To understand why these two very odd play off games between Wales and Asian qualifiers Israel, yes Asian qualifiers Israel, occurred you have to look at the actual qualification matches in Wales group beforehand. Without doubt the bizarre decisions made by Wales footballing governing body regards logistics alone back then would be met with utter embarrassment today. In those days no substitutes were allowed in domestic football. So injured players would nearly always play on if they could walk or even just stand. Remember Bert Trautmann ? The rest of the world had made great strides introducing substitutes recognising the need for injured players to receive proper treatment. Wales and England just didn’t see it.

The qualification group consisted of Wales, Czechoslovakia and East Germany. The East Germans playing their first official football matches since the partitioning of Germany. The east under the control of Russia, and the west of the country under the control of, yes you guessed it, the west. This made trips to communist controlled countries mystical indeed. Wales decided to play their two away games in the communist block, as it was referred to, in one hit. It wasn’t the best of decisions when you look at what Wales actually did logistically.

Wales didn’t qualify for the 1958 World Cup as you would expect it to happen, in fact they didn’t qualify for the 1958 World Cup proper, but that’s to come in part two. Wales kicked off their group qualification with a 1-0 win at home against Czechoslovakia. A hard fought game at Ninian Park, a young Roy Vernon of Blackburn Rovers scoring the winning goal. From there those two games in the eastern bloc followed. They were a disaster for Wales. To save money the Wales FA decided to only send twelve players for the two games, believing that one replacement should cover injuries over the two game week. It was utter madness. Subs had been introduced in International football in 1954, but Wales and England didn’t cotton on until eleven years later.

Derek Tapscott received an eye injury and withdrew from the first game on the eve of the fixture. John Charles turned up so late because he couldn’t be released by his club, he was unable to train beforehand. The squad took two footballs with them, it doesn’t get much better I’m afraid, and it was no surprise that their poorly thought out logistics actually led to Wales losing the game 2-1. On top of that a couple of very odd decisions by the referee from the Soviet Union didn’t aid any chances Wales had. The ‘squad’ as it was called was down to ten fit men, and Wales actually travelled to Czechoslovakia with those ten fit men. Manager Jimmy Murphy was furious. The Wales FA actually felt that was okay. The media in Wales hammered the governing body and they reluctantly allowed two more players to travel to Czechoslovakia. Ray Daniel and Des Palmer were called up, and travelled to Prague, again ridiculous decision making would put pay to Wales qualifying for the finals. Wales lost 2-0, so after three games they had won one but lost those crucial away games in Eastern Europe. Czechoslovakia won their remaining two games winning the group on goal difference, and indeed on beating Wales 2-1 over their two games home and away.

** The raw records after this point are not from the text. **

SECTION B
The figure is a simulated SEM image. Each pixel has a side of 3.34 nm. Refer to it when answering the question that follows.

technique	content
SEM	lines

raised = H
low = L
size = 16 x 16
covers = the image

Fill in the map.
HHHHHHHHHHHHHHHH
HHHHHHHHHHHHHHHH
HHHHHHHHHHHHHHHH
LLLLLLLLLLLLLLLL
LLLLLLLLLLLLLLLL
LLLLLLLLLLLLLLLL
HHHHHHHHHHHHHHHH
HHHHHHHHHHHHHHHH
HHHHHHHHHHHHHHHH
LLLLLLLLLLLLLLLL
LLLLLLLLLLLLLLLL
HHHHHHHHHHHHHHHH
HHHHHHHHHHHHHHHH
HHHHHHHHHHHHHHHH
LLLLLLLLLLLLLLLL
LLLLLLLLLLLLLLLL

In their final group game, Wales defeated East Germany 4–1 following a hat-trick from Swansea’s Des Palmer, and an own goal from the opposition goalkeeper warned Wales a crushing win. However, the Czech’s were top of the group, and Wales were out. So, how did Wales actually make it to the 1958 World Cup when they didn’t qualify and no play offs were scheduled ?

Incredibly Israel, Turkey, Indonesia and Sudan, had as much to do with Wales World Cup journey as our national side did itself. All were drawn in the Asia area for qualification. All four countries were drawn in a knock out qualifier, but the aforementioned countries refused to play bar Israel. Turkey refused to play Israel as they felt they should be in the European group, Indonesia were then drawn against Israel and when they refused to play, Sudan got the nod. Sudan refused to play as well, both for obvious political reasons. FIFA had a ruling that stated that any country in qualification had to play at least one game. Turkey, Indonesia and Sudan, had neither filled that obligation nor tried to, so Israel were awarded the right to progress to the finals. However, FIFA applied the same rule to Israel leaving them with four nations having not played a single game. And none could qualify, even though Israel had won the group.

We have purposely left out Egypt who also refused to even consider playing Israel at any time due to the Suez crisis just concluding. Even when Indonesia offered a solution to FIFA that they would play against Israel but on neutral ground it was refused. A quandary.

FIFA resorted to what FIFA does best and turned it in to a lottery, quite literally. They drew lots with the second placed group sides from Europe who hadn’t qualified for the World Cup included. Wales being one of the countries. Belgium were drawn out and plans were made for them to face Israel over two legs, the usual home and away format. Then Belgium decided they didn’t want to play. Without going in to it in as much depth as we could other countries then stated they didn’t want to play either. Then Wales were drawn out of an ever decreasing pot and were awarded the home and away tie against Israel. The ties would take place in 1958 on the 15th January in Israel, and the 5th February in Wales.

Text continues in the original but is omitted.